An ILOX instance can be rooted at any level of the hierarchy depending on how abstract or concrete one needs to be. Handling learning object descriptions at the:

  • Work level permits one entry per learning object with no immediate distinction between learning object versions;
  • Expression level permits one entry per learning object version with no immediate distinction between the different formats of a given learning object version, and without having to decide which Work different Expressions belong to;
  • Manifestation level permits one entry per learning object format with no immediate distinction between the different copies of a learning object, and without having to decide which Work or Expression the Manifestations belong to;
  • Item level permits one entry per learning object copy, without having to decide which Work, Expression or Manifestation the Items belong to.
Figure showing pattern for describing the different FRBR aspects of a learning object. objects.
Fig. 4: Pattern for describing the different FRBR aspects of a learning object.

At each level of the hierarchy, a common pattern is used to model the corresponding FRBR aspect of the learning object. This pattern is shown on the class diagram of Figure 4 where a given FRBR level (modeled by class "LO at FRBR level #n" is described by:

  • Optional identifiers (modeled by attribute "Identifier"),
  • Descriptions consisting of level-specific metadata (modeled by class "Description"),
  • Additional level-specific information (modeled by attribute "Level specific features"), and
  • Information about the immediate lower FRBR level (modeled by class "LO at FRBR level #n-1").

"Descriptions" are used to describe each FRBR level of a learning object with level-specific metadata. They consist of two components:

  1. facet indicates what "facet" of the given FRBR aspect of the learning object in question is described and
  2. metadata contains a metadata description of the given FRBR aspect of the learning object in question.

Each level can have multiple metadata descriptions, each with its own facet to differentiate between them. ILOX does not define a controlled vocabulary for facets. Instead, application profiles of LODE are expected to select controlled vocabularies for the facet elements. These vocabularies generally differ from one application profile to another and from one FRBR level to another.

 

3. The Learning Resource Exchange and its Metadata Application Profile

The European based Learning Resource Exchange (LRE) federates metadata from a variety of learning object repositories and provides a service allowing teachers to access the learning objects from various access points. Potentially, any application that utilizes learning objects can connect to it. European Ministries of Education make learning objects accessible for their own teachers via national portals. When learning objects have the potential to 'travel well' for use in contexts beyond their national origin, content providers describe them with metadata using the LRE Metadata Application Profile [10] and expose this metadata so that it can be easily accessed by the LRE. In turn, the LRE compiles the collected metadata to produce a digital catalog of learning resources that can be consulted by teachers using the LRE or their own national portals.

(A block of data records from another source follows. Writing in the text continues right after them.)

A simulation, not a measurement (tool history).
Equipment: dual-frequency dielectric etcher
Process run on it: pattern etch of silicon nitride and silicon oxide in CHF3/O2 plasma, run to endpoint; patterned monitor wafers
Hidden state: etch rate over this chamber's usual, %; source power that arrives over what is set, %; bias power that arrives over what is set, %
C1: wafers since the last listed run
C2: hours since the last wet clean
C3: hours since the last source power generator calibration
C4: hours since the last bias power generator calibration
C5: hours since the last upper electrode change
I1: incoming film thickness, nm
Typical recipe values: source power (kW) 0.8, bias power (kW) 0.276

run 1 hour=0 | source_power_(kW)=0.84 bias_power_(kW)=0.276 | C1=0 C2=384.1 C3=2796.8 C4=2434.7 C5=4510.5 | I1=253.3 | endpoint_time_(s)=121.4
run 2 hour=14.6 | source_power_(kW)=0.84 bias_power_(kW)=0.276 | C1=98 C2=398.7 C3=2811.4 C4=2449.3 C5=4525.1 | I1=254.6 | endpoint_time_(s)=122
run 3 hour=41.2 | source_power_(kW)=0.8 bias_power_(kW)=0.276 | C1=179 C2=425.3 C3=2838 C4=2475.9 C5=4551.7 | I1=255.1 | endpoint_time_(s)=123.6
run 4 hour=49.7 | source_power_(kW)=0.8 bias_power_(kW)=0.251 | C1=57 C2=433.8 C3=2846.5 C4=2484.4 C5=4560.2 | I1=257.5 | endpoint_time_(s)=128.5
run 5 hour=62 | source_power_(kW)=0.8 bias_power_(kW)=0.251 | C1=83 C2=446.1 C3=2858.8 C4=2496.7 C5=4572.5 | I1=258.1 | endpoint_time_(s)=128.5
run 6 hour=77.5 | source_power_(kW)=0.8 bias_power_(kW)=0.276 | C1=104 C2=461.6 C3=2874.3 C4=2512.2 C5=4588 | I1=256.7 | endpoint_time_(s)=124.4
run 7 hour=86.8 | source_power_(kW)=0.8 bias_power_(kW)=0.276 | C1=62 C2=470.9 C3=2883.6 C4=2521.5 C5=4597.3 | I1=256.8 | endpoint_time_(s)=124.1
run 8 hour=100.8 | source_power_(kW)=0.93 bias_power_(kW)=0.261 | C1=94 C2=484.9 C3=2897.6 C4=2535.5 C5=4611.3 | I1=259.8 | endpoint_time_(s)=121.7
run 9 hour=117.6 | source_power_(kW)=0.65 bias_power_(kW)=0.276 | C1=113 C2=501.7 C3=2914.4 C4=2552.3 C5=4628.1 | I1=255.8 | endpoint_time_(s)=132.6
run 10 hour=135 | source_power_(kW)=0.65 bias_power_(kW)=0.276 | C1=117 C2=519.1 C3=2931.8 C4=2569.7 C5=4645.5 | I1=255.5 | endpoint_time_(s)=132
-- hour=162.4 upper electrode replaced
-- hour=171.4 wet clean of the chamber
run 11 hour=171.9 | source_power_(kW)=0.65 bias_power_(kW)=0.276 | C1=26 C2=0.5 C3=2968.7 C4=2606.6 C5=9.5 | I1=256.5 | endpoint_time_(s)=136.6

In the LRE, obtaining a learning object is a three-step process:

  1. The first step involves discovering and evaluating metadata in order to select a learning object that meets a user's need.
  2. The second step is negotiating access to the selected learning object. This step can require authentication, authorization, and encryption schemes depending on the learning object level of protection [11]. For learning objects that are freely available at the specified location, the negotiation step is perfunctory.
  3. The third step is retrieving the selected learning object at the location obtained during the second step.

Controlled vocabularies describing the pedagogical qualities of the learning objects such as learning resource type, subject, typical age range and learning contexts (among others), translated into 24 languages, are integrated in the LRE Metadata Application Profile (LRE MAP). The vocabularies are managed and made accessible using a browsable interface and for machine-to-machine processing in the Vocabulary Bank for Education.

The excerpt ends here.